We had originally planned to travel from Cairns, Australia to Bali, Indonesia, however our world tour flights would not allow it to happen (well it would, but it was complicated and we'd have to burn two or three flight segments to get there). So we decided on Manila and the Philippines as our next destination, having heard nothing but fantastic things about the tourist hotspot of Boracay. We were told that the island was comparable to a Thailand island about 15 years ago, before getting too tramped by tourism. We loved our time spent in Thailand so the Philippines seemed like a no-brainer!

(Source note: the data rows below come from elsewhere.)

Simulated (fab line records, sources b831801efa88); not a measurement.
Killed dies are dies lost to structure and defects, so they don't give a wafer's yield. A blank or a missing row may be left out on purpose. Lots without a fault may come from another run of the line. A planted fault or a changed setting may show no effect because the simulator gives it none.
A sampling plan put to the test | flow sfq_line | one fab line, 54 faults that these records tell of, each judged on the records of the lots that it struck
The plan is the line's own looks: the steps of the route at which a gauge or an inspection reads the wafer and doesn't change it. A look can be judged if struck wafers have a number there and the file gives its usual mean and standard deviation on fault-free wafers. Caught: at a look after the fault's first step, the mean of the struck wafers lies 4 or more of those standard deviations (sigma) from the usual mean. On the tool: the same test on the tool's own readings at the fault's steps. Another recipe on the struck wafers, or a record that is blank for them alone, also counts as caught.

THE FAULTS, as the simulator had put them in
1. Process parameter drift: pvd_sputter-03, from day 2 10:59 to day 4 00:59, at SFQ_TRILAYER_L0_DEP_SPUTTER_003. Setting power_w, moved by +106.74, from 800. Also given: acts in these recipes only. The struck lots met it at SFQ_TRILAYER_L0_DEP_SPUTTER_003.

We had a brief situation when our flight was cancelled the day before departure, but luckily Cebu Pacifc has several daily flights and we had no problem jumping on an earlier flight. We boarded an airport bus that transported us to our airplane, which turned out to be a small propeler plane! As someone who really isn't keen on flying you can imagine Nicole's face. We had visions of Indiana Jones and lost planes on deserted jungle islands.
The flight was definitely a little more jumpy than a typical plane but we arrived in one piece only a short hour after take-off. The small arrival airport in the town of Caticlan was one of the smallest airports we've landed in so far, similar to the San Christobal airport in the Galapagos Islands and the Peurto Maldonado airport in the Peruvian Amazon Bassin. But this small airport cranks out the flights, it seems one is coming or going every half hour.
We left Caticlan and boarded a boat that transferred us to Boracay, where we jumped on a trycicle that took us to White Beach. We are/have been staying at the Bonzai Resort, a small and simple family-run operation just off the beach. Our first couple nights were spent in a nipa hut with a hammock on the porch, but were transferred to another room in the main building that was slightly cheaper, had free wireless and cable television. We've always had mixed emotions about having a TV in our room though; it's nice to catch the news and have some down time but it also distracts us from exploring and experiencing the area. Both rooms have had only cold showers, which is very refreshing in this heat and humidity.
On our first night we were greeted by a monsoon that dumped relentless amounts of rain on us. The winds were so strong that the rain actually hit us on a virtually horizontal angle. Although we were completely drenched from head to toe we enjoyed the warm rain and tropical winds, it's not everyday you get that kind of weather so we figured we should embrace it!
White Beach, Boracay's main tourist hub, is the main strip and is basically a sandy pedestrain-only road lined with restaurants, hotels and tacky souvenier shops. The meandering footpath, conveniently called 'White Beach Path', stretches for about four kilometers on the western side of the island and is under the constant shade of endless palm and coconut trees...perfect for Cameron and his freckly, sun repelling skin. The beach has pristine, white powdery sand and the sea has crystal-clear, aqua blue water. The perfect setting for 10 lazy days of fun in the sun!
There are a few large, westernized resorts but the majority are small mom-and-pop budget locations that are very quaint and filled with character. The sandy path is littered with vendors trying to sell you cheap pearls, watches, knock-off Oakley sunglassses, cheap massages, and of course real tatoos... who wouldn't want to get a tatoo while on vacation?! When I asked one of the vendors if the glasses and watches were real he replied, "Yes. Of course they're real. Real imitations. come try it on. I give you best price!" Well at least he was honest that they were 'real' imitations. Surprisingly though, the pearls are of good quality as there are several pearl farms in the southern region and the supplies of pearls far exceed the demands, making the prices very inexpensive.
In the evenings all of the restaurants and bars entice the never-ending stream of hungry tourists with Happy Hour drink specials and the daily catch of fresh seafood. The specialties are Blue Marlin, Tanigue fish (local to the Philippines), Jumbo Prawns and Green Lobsters that can get up to 7 kg's in weight! The jumbo prawns were a delicacy that we were looking forward to; we were addicted to these prawns while in Thailand a few years before and couldn't wait to feast on them again. We had grilled jumbo prawns with garlic butter and rice for the first three nights in a row (hey, when they're that cheap you'd be a fool not to over-indulge!).
Our plan is to stay in Boracay for at least ten days and have a vacation from our constant go-go mentality. For once, we finally feel like we've arrived... there is no more journey, we're already in paradise!